In the recent decision of Friedman v. Maffei, C.A. No. 11105-VCMR (Del. Ch. Apr. 13, 2016), Vice Chancellor Montgomery-Reeves granted dismissal of a derivative complaint filed on behalf of TripAdvisor, Inc. Plaintiff argued that the company’s board acted in bad faith in refusing to take the actions in Friedman’s demand letter.
Defendants argued, and the Court agreed, that the Complaint should be dismissed because it failed to plead particularized facts that raise a reasonable doubt that the Board validly exercised its business judgment in refusing Friedman’s demand. By making demand on the Board, Friedman implicitly conceded the Board’s independence and disinterestedness with respect to its ability to consider the demand. Friedman, therefore, only can challenge the Board’s decision to refuse her demand on the grounds that the investigation of the underlying claims was unreasonable or that the refusal was made in bad faith. The Court found that the factual allegations contained in the complaint did not support such a finding.
This opinion is a stark reminder of the high burden upon a derivative plaintiff to challenge the business judgment of a board upon which a demand has been made, rather than pleading demand futility.

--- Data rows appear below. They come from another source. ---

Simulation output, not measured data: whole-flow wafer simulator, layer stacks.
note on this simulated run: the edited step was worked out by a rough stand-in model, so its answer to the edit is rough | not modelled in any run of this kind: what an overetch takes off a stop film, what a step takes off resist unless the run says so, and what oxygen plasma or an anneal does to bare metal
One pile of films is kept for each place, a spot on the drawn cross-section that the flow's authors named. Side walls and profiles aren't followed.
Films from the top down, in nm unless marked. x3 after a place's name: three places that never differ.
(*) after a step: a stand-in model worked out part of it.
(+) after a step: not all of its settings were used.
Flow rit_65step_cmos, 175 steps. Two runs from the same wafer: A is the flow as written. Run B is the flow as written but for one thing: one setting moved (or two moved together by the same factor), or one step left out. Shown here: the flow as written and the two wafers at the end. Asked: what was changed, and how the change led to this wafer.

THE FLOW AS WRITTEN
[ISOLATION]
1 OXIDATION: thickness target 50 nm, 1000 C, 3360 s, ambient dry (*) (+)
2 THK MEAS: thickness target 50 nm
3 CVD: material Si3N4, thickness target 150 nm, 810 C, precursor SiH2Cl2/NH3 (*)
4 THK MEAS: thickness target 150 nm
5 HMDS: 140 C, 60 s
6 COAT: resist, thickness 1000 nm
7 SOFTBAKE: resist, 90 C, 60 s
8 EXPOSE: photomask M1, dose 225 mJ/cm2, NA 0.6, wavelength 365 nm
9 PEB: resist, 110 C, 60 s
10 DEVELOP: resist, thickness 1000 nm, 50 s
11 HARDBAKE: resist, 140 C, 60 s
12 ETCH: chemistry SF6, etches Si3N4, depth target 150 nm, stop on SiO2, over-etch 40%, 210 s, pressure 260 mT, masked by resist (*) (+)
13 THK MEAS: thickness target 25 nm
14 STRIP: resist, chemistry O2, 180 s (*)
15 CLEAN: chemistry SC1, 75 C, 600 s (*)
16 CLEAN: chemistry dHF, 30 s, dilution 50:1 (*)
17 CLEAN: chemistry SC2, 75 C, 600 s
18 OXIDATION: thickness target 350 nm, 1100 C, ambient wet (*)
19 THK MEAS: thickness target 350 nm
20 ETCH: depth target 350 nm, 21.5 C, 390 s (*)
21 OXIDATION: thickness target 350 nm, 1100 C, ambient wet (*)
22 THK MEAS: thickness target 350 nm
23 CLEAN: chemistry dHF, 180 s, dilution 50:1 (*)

Finally, from a procedural posture, the Court denied plaintiff’s request for leave to amend as requested in the answering brief. Under Rue 15(aaa), when a plaintiff is confronted with a motion to dismiss under Rule 23.1 or 12(b)(6), such plaintiff must either amend as a matter of right, or elect to stand on the allegations of their complaint. If the latter, and dismissal is granted, then such dismissal is “with prejudice” absent good cause shown.